Bulldozers halted by Tower Hamlets Council after Norton Folgate’s ‘human chain’ protest
PUBLISHED: 13:48 22 July 2015 | UPDATED: 17:36 22 July 2015
The people have won the latest battle of Norton Folgate after Tower Hamlets council last night threw out a scheme by City developers to demolish more than 70 per cent of property they’re holding in East London’s historic conservation area.
The Town Hall public gallery was packed with 80 campaigners from Spitalfields and Shoreditch witnessing the local authority’s planning committee unanimously rejecting the scheme during a late-night debate ending at 10.15pm.
It followed Sunday’s ‘human chain’ protest around Norton Folgate led by TV historian Dan Cruickshank when 500 protesters turned up for a joined-up picket demonstration.
British Land wanted to replace the art deco former Nicholls & Clark building fronting Norton Folgate, between Shoreditch High Street and Bishopsgate, together with a large swathe of land in the Elder Street conservation area behind.
The Spitalfields Trust had taken on one of the top 100 conglomerates on the London Stock Exchange and the City Corporation which has been buying up properties in the City Fringe neighbourhood, waiting for the planning green light to throw up two commercial towers reaching 14 and nine storeys high.
But Tower Hamlets wasn’t playing ball with Norton Folgate—the unique Georgian enclave was safe from the bulldozers after an impassioned plea by Spitalfields Trust.
“This site has been developing for nearly 2,000 years since Roman times,” founding trustee Oliver Leigh-Wood told planning committee members. “This proposal would simply erase that history.”
Councillors quizzed him to explain why many buildings remained empty.
“Don’t be fooled,” he warned. “It’s a deliberate City Corporation policy to leave them empty so they look derelict.
“Most are sound structures and are perfectly okay, which could easily be repaired.”
British Land’s commercially-led scheme did nothing to help tackle the East End’s chronic housing crisis, it was claimed. They were “minimising affordable housing”—just 11 low-cost homes in Fleur de Lis Street, for example, where the trust’s alternative proposal suggested 42.
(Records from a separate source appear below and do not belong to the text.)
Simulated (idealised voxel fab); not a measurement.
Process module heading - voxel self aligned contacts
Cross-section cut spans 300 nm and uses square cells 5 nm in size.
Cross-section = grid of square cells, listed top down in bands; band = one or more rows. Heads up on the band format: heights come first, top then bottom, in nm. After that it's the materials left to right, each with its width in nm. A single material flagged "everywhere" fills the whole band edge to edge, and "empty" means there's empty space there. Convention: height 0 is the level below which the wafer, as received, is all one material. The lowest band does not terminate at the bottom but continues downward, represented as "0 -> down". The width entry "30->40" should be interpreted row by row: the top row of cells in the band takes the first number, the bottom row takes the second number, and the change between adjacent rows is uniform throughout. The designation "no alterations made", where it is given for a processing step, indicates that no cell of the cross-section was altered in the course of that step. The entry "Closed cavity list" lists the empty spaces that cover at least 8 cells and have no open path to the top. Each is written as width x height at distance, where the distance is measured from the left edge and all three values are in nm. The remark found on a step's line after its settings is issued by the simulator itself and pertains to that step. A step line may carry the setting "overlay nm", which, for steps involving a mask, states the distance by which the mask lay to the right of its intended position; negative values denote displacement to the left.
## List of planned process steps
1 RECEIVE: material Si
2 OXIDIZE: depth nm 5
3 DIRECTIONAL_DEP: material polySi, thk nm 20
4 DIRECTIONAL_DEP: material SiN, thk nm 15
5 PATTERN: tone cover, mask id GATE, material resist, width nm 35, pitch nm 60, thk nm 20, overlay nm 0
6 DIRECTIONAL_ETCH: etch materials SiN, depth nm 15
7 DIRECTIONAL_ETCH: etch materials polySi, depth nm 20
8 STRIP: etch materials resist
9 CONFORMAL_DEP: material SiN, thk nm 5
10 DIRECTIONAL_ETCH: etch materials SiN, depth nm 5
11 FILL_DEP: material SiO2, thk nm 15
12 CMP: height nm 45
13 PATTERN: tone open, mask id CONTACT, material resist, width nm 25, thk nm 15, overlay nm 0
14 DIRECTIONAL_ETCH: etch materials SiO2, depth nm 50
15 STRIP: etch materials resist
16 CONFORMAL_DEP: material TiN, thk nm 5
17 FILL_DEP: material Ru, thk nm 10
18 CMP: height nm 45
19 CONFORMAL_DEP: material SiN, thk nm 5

The developers’ plans didn’t show enough of the impact of the towers, councillors felt, which concentrated largely on the street-level brickwork facias and gave little detail about inside the 19th century warehouses they assured would be preserved as part of the scheme.
It was enough to persuade the committee to reject the towers and “remodelling” Elder Street which the Trust feared would displace small businesses from “buildings that are in perfectly good condition”.
They rejected a plea by British Land’s development director Mike Wiseman, who claimed: “There is nowhere in the area for business to grow.
“Everywhere is being converted to residential use—there’s a lack of commercial space in this area that’s really critical. Commercial space in these plans will help small start-ups.”
But a City Corporation surveyor’s report had, instead, revealed the Nicholls & Clark building fronting Norton Folgate would provide “large-scale offices for City occupiers”, councillors heard.
Campaigner Alex Foreshaw told the committee: “New innovation firms in reality will not be able to afford the rents.
“New ideas need old buildings—we have alternative proposals to use old buildings with greater public benefits from affordable accommodation.”
He added: “British Land’s proposals are damaging to the area and wastes the chance to provide something to benefit the community.”
Two members of the planning committee had earlier cycled round the area to see for themselves what effect the proposals would have. One came across Sunday’s ‘human chain’ demo involving 500 protesters led by TV historian Dan Cruickshank which made her realised the scale of feeling in the area.
The planning committee’s rejection was summed up by Cllr John Pierce: “There would be substantial harm to the conservation area. Conservation belongs to the people.”
The British Land delegation walked out immediately after the rejection, with a director from English Conservation, which supported the developers, getting into a rant with Spitalfields Trust in the council chamber before storming off.
The campaigners later toasted their victory in the bar next to the Town Hall.
But campaign co-ordinator Oliver Leigh-Wood warned the fight wasn’t over.
“I’ve not the slightest doubt British Land will continue fighting,” he told the East London Advertiser. “We’ve won a battle in a war—but it’s not over.
“British Land stands to make an absolute fortune out of the deal with the Corporation of London and I suspect they’ll appeal and go as quickly as they can to see London Mayor Boris Johnson.”
The trust, which has been fighting British Land on and off since 1977, has been given a £10,000 gift to continue the fight—but Leigh-Wood observes that “it’s peanuts compared to what British Land is throwing at this fight”.
The threat isn’t just about “encroachment by the City” into the East End, he fears, but up and down the country where “any conservation area is going to get attacked by big property developers with deep pockets”.